Some statute of limitations questions are tough to answer. This is one of them.
Will you restart the statute of limitations on debt if you move from one state to another? The short answer is, “You will probably not restart a statute of limitations if you change your state of residence.”
The long answer is more complicated, and much depends on your circumstances.
Pause & Restart Statute of Limitations
The statute of limitations for debt varies from state to state, and by type of debt. The statute of limitations for debt usually starts at the moment of breach. This means most courts start the statute of limitations clock when you miss your payment. Once started, the statute of limitations clock runs for as long as you:
- Do not make a payment voluntarily
- Do not make a written promise to make a payment
- Remain available to receive a service of process
Voluntary Payment: Making a voluntary payment, even a couple of dollars, restarts the statute of limitations clock. Clever collection agents try to convince consumers to make a $10 or $20 payment as a “Sign of good faith.” All this payment does is buy the collection agent and its lawyer more time to collect the debt and, if they are aggressive, file a lawsuit against you. You may want to pay an old debt, but don’t make a payment “as a sign of good faith.”
Acknowledge Debt: A written promise to pay a debt will reset the statute of limitations in most states. A promise to pay an old debt is called an “acknowledgment.” Most states require the acknowledgement to be in writing. Be careful when negotiating a debt settlement that you do not accidentally tell the other side you acknowledge the debt.

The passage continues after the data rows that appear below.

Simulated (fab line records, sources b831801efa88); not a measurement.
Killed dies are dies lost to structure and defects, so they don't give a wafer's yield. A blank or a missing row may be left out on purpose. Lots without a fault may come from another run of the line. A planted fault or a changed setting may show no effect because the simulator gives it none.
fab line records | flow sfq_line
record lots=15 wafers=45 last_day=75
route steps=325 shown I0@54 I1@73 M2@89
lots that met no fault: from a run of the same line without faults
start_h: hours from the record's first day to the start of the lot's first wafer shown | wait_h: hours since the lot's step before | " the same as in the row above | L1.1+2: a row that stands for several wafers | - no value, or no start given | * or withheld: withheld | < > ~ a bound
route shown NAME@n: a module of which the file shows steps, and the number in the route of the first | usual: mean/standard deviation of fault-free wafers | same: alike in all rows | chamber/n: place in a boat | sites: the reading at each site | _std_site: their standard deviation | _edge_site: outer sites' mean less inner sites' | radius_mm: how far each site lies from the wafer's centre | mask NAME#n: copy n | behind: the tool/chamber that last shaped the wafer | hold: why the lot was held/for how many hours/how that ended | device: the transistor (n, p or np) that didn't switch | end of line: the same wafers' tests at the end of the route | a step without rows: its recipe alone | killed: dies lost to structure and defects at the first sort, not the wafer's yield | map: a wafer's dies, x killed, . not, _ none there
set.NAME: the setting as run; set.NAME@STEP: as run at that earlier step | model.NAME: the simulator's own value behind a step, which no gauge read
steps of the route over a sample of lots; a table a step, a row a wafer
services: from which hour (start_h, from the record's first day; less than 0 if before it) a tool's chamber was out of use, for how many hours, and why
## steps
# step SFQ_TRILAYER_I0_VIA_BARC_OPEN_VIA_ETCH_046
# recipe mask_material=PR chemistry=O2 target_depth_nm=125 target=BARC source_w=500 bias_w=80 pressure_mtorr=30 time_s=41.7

Are Available: The law in most states requires you be available for service of process. A service of process is the formal legal process by which you are presented with the notice of a lawsuit. “Available” means different things in different states. Most states agree if you leave US soil you’re unavailable to receive service of process. Some states say you’re unavailable when you leave the state.
The statute of limitations clock pauses when you’re unavailable for service of process. This pause is called “tolling” by lawyers. Each state has its own statute of limitations tolling rules.
Tolling is pretty simple. Let’s say your debt's statute of limitations is 4 years. In the middle of that 4-year stretch, you move to Italy for 6 months and the other side knows you were out of the country that length of time. The tolling rule causes your debt’s statute of limitations to become, in effect, 4 years 6 months.
Statute of Limitations & Changing States
As mentioned, each state has its own statute of limitations rules. The statute of limitations for the state you resided in when debt occurred may be 4 years, and your new state of residence uses a 10-year rule. Which applies? This is one of the tricky parts of your question.
Generally, courts like to use their state’s rules. Courts must use another state’s statute of limitations rule when justice requires it. However, judges usually bend over backwards to use their home state’s rules because these are the rules they and the lawyers involved understand.
A party filing a lawsuit must do so in a court that has jurisdiction over everyone involved. Here’s where we get into the heart of your question. Which court has jurisdiction over this case: A court where you lived before? Or, a court where you live now? What if the contract says everyone agrees to a different court? Where the case is tried usually, but not always, determines which statute of limitations rule applies.
Generally, courts first look to the contract to see if there’s a choice of laws clause. A choice of laws clause says something like, “The creditor may be based in New York, and you the consumer may live in California, but if there’s ever a dispute about this contract, we agree to fight this out using Illinois rules in an Illinois court.”
Your first task is to dig out your contract with the creditor to see if it contains a choice of laws clause. Both parties can waive a choice of laws clause. Or, one party can argue the choice of laws clause is unjust, and ask the court to dismiss the case. However, the US Supreme Court has found choice of laws clauses as Constitutional, so if you’re sued in an out-of-state court, you may have to defend yourself there.
Our analysis does not stop here. What if there is no choice of laws clause in the contract? State laws vary, but the usual rule is the party bringing the lawsuit can do so in the state where the damages occurred. This tips the answer to your question to a court in the state where you lived.
We can’t stop the analysis here, either. If the party bringing the lawsuit is a collection agent, then special federal rules apply to collection agent lawsuits. These rules are found in the Fair Debt Collection Practices Act. Under the FDCPA, a collection agent must file a lawsuit against a consumer in either the state where the contract was signed, or where the consumer now resides.
This means that if a collection agent sues you, it must do so either in your old state (if you signed the contract there) or your new state of residence. Original creditors usually do not need to follow this rule.
Statute of Limitations: Your Next Step
If you receive notice of a lawsuit, consult with a lawyer in your state immediately. Never ignore a lawsuit. You might be able to defeat a lawsuit easily by raising the statute of limitations, filing a motion to dismiss based on incorrect venue, a defect in the complaint, or another defense.
Most consumers lose debt-related lawsuits by default. Many of these consumers could have defeated these lawsuits by filing a statute of limitations or other defense. Unscrupulous collection agents bank on consumers taking no action to defend themselves, and walk away with judgments that allow them to garnish wages, levy bank accounts, place liens on property, and ask local sheriffs to seize their personal property.
I hope this information helps you Find. Learn & Save.